This is one of those novels where the guilty party is made clear almost at the start of the book and therefore the interest is seeing how the obvious wrong may or may not be righted. I don’t think I give anything away when I say that this is no fairy story and the central characters are flawed by intensely real characters about whose posthumous and living reputations the reader is made to care.

I remember a novel where one of its futuristic details was that the “problem” of Africa had been attempted to be solved by the wholesale nuking of the continent; “The Constant Gardener” does not add to one’s optimism for the future of the continent, and it seems to encourage the depression and all pervading sense of failure that comes with a survey of corruption, war, misery, starvation, political disaster, civil war, exploitation, nepotism – and any other kind of abuse that makes up the present complexion of this disastrous continent.

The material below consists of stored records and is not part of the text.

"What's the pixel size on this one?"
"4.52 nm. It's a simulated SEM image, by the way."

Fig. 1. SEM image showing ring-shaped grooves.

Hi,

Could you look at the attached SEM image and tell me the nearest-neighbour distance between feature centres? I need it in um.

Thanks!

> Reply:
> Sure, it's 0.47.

And yet the individual striving for justice and right is always (however self deluding it might be) uplifting. For a while, until reality forces itself back into the picture!

Well worth reading – and a major motion picture if I am not mistaken. And if I am then it should be.

My lust for electronic, portable and sophisticated has been satisfied by my purchase, at absurd and completely unjustifiable cost, of a new mobile phone.

It is not an i-phone. I have spurned such obvious pabulum for dedicated gadget freaks and gone for the more elevated option of a Samsung Galaxy S. If nothing else the screen is bigger than its all conquering rival and I know (because I have watched incomprehensible videos on YouTube) that is also has other “things” that the unmentionable does not.

For me the USP is the way of inputting text.

My last phone had an on-screen keyboard, but my spatulate fingers only approximated to the relevant keys and I often ended up with the unintended gobbledygook of frustrated miniaturized technology rather than the usual gibberish of unedited flow of consciousness typing!

My present phone uses a truly disturbing form of input where a lazy drawl of a finger approximating to a selection of the keys necessary to form the word, produces, you’ve guessed it, the word!

In as disturbing a display of prescience as I have seen outside those little electronic balls which ask you to think of an object and then in a series of questions to which you only answer yes or no, works out what you have in your mind, the keyboard finger slur does actually get the word more often than not!

This phone (like “The Other”) lives or dies by its use of “applications” which are as bread and mother’s milk to your average teenager but as terra incognito to me.

There is a button, usefully marked as “applications” which, when pressed, reveals screenfulls of gaudily coloured and artfully designed masterpieces of the world of the logo which invite me to delve ever deeper into the electronic universe inhabited by the young.

I noted in the advertising for this machine, which, had it been human would have been burnt at the stake until relatively recently - and in some parts of rural Norfolk and most of the southern states of America up to and including the present day – that many of these “applications” are “free”. This, to my untutored and naïf mind suggests that some, or indeed many of them are not free, and I have a numbing feeling that I am going to tap my life away by carelessly loading something which will drain away my money while I gaze on in helpless misery doing the electronic equivalent of sucking my thumb.

For reasons which are in some vague, indefinable way linked to the Defenestration of Prague; the Begums of Oudah; the Rise of the Protestant Hegemony and The Industrial Revolution mixed with a half understood version of Puritan Calvinism, I have bought my phone thus making it (in a pleasing oxymoron) “free.”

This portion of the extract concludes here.